Review – The Long Goodbye by Raymond Chandler

Every now and then it's good to revisit the classics, and my recent read-through of the Philip Marlowe stories has been a lovely walk indeed.

The Long Goodbye is the 6th Philip Marlowe story; it consists of several meetings between Philip Marlowe and Terry Lennox. After a chance first meeting, Terry and Marlowe have a few more encounters over the next few months and build a tentative friendship.

When Terry's wife is murdered, Terry turns to Marlowe for help. Terry believes his chequered past blind the police to the true murderer, and he plans to leave the country. Marlowe, not believing that Terry killed his wife, decides to help.

The next Marlowe hears of the man, he committed suicide in Mexico. Marlowe begins to investigate what he thinks is a suspicious death. Before he can get far, he is contracted to find a writer called Roger Wade, who has been missing for three days.

Marlowe finds Wade and is embroiled in a scandal that will shed light on Terry's fate, but not before two more people are dead.

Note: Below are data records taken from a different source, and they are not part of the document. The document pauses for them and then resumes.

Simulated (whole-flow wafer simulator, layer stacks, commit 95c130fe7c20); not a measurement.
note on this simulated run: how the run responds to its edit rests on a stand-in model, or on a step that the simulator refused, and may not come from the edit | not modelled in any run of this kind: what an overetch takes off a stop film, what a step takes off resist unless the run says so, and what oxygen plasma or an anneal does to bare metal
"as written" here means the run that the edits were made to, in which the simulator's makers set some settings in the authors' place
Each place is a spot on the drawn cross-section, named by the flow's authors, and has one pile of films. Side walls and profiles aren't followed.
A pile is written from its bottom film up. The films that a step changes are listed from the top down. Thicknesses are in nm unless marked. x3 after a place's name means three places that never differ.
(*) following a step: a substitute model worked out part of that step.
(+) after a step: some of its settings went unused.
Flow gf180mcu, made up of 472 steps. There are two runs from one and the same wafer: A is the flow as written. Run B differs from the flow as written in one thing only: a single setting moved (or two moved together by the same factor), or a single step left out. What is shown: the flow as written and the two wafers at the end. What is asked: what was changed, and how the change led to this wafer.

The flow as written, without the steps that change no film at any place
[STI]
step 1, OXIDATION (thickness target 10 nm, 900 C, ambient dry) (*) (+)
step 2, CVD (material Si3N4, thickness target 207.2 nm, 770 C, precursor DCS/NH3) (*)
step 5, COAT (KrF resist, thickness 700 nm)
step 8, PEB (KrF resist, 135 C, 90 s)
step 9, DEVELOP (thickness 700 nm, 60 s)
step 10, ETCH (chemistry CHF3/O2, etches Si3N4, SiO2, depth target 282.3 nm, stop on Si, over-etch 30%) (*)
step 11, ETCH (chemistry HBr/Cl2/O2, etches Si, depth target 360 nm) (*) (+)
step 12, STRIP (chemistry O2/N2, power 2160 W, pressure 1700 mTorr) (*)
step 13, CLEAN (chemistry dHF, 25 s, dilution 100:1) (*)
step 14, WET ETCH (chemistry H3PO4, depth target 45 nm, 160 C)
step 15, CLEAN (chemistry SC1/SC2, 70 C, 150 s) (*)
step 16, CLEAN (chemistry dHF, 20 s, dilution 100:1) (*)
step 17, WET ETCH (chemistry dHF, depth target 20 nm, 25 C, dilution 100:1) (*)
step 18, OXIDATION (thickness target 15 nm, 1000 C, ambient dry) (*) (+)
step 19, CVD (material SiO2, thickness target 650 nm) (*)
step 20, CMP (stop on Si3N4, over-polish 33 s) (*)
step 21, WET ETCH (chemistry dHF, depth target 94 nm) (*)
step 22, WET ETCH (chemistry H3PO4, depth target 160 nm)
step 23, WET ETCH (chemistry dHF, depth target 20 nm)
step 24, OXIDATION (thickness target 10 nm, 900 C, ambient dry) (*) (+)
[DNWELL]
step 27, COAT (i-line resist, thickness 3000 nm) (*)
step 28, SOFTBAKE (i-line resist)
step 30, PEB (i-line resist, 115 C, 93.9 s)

The Long Goodbye strikes me as the standout of the Philip Marlowe novels. The characters have an extra element of realism that the other stories don't hit. That's not to say that the other stories are bad. The Long Goodbye was written as Raymond Chandler's wife was dying, and it's clear to me that he poured his pain into the characters he was writing. The alcoholic writer and alcoholic war-scarred layabout would usually be too similar to put into a story – although many characters in Philip Marlowe's world have an unhealthy relationship with liquor – but the layers beneath provide a very different picture.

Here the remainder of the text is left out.